Skip to main content

Overture Schema

Overture data is structured by three components: the schema, the data model, and the Global Entity Reference System (GERS). The schema describes the shape of the data and devises the constraints applied to that data. The data model specifies what types of features exist, their geometries, how the features relate to each other, and what kind of properties they have. GERS is a framework for structuring, encoding, and matching Overture data to a shared universal reference.

GeoJSON mental model

The Overture schema is defined by the JSON schema, and GeoJSON is used as the canonical geospatial format. GeoJSON provides us with a mental model and language to express data constructions in the schema. The Overture schema supports the following geometry types: Point, LineString, Polygon, MultiPoint, MultiLineString, and MultiPolygon. Together geometric objects and their properties are called features.

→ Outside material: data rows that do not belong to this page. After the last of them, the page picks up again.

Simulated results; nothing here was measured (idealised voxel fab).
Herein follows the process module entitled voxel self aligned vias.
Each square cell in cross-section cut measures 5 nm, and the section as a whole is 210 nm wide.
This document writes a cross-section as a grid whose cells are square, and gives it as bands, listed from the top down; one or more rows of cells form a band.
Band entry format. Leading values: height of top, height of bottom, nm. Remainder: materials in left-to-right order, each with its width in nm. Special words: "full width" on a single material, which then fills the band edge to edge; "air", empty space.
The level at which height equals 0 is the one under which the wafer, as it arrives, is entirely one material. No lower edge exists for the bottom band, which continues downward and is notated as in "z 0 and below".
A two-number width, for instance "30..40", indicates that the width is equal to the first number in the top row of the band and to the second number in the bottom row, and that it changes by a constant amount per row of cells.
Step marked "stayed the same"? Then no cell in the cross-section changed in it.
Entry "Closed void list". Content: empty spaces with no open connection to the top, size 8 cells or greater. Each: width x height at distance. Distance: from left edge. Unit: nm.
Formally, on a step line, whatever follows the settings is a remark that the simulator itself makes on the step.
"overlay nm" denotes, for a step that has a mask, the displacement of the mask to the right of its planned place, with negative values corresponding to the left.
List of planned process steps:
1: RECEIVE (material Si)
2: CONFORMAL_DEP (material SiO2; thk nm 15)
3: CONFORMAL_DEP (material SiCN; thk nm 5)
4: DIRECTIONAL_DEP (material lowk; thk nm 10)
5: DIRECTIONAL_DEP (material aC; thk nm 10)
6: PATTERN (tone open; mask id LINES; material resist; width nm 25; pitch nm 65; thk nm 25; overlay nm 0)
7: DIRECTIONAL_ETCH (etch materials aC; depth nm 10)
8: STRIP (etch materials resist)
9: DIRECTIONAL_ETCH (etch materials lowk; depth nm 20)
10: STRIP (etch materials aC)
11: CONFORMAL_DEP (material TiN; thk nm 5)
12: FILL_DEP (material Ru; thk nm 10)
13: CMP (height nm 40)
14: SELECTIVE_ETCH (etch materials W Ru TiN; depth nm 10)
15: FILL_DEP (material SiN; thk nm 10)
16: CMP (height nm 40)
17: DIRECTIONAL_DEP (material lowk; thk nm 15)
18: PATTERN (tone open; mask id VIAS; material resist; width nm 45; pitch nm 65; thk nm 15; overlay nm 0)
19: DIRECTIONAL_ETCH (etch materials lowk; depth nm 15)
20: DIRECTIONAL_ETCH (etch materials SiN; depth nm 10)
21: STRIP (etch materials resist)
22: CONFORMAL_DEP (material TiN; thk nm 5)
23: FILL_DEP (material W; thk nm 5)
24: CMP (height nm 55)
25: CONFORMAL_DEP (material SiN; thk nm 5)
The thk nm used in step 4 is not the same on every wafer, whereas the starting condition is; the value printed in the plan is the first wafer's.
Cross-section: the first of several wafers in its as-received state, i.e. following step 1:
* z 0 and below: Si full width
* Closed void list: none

Features represent entities

Overture uses the simple feature model specified by the Open Geospatial Consortium to describe each feature. Features in Overture represent entities in the real world. An entity is a physical thing or concept: a segment of road, a city boundary, a building, or a park. In most cases it's helpful to think of an entity and a feature as the same thing, but in practice it can be more complicated. An entity could be represented by multiple features in a geospatial dataset, and a feature in a dataset might be a representation of multiple entities. For example, a school building and its entrances and exits might be considered a single entity in the real world but could be represented as multiple features in an Overture dataset, each feature with a unique ID.

Global Entity Reference System (GERS)

All features in Overture have unique IDs called Overture IDs. For some feature types, the Overture ID is registered to GERS. This means a feature can be tracked from one Overture data release to another, and any changes to that feature can be encoded in a GERS changelog.

GERS also provides a mechanism to conflate datasets, matching one or more features via Overture IDs. For example, two polygon features from two different datasets, each polygon representing the footprint of the Empire State Building in New York City, can be easily matched if both features reference the same Overture ID in GERS.

Schema characteristics

Core schema properties

Every feature in Overture has a core set of properties that are described in the schema. Overture features:

  • have a type
  • have a geometry, where the type of geometry is constrained by the feature type
  • are strongly-typed, i.e. the feature type constrains the geometry and properties
  • have properties, which may include a core set of "flat" properties and additional properties with a nested structure
  • have an ID property which is globally unique within the ID-space of the entire Overture data distribution version. For some feature types, the ID is registered with GERS
  • may have custom user extension properties

Schema notation conventions

  • snake case is used for all property names, string enumeration members, and string-valued enumeration equivalents
  • boolean properties have a prefix verb "is" or "has" in a way that grammatically makes sense e.g.
    • has_street_lights=true
    • is_accessible=false

Measurements

Measurements of real-world objects and features follow The International System of Units (SI): heights, widths, lengths, etc. In the Overture schema, these values are provided as scalar numeric value without units such as feet or meters. Overture does this to maximize consistency and predictability.

Quantities specified in regulatory rules, norms and customs follow local specifications wherever possible. In the schema, these values are provided as two-element arrays where the first element is the scalar numeric value and the second value is the units. Overture uses local units of measurement -- feet in the United States and meters in the EU, for example. The exact unit is confirmed in the specification of the property but is not repeated in the data.

Relations

Low-cardinality directed relations are stored as ID references on the source feature.

Regulations and restrictions

All quantities that relate to posted or ordnance regulations and restrictions are expressed in the same units as used in the regulation. The unit is explicitly included with the property in the data.

Opening hours and validity periods

Opening hours and the time frame during which time dependent properties are applicable are indicated following the OSM Opening Hours specification.

Extensions

Overture allows for add hoc extensions beyond what is described in the schema. All extensions are prefixed with ext_. Extensions can be provided at the theme level, the type level, or the property level.

Data formats

While Overture describes data using a GeoJSON mental model, it distributes data as GeoParquet, a column-oriented format that is ideally suited for large geospatial datasets. This documentation includes many examples of how to work with data stored in GeoParquet files.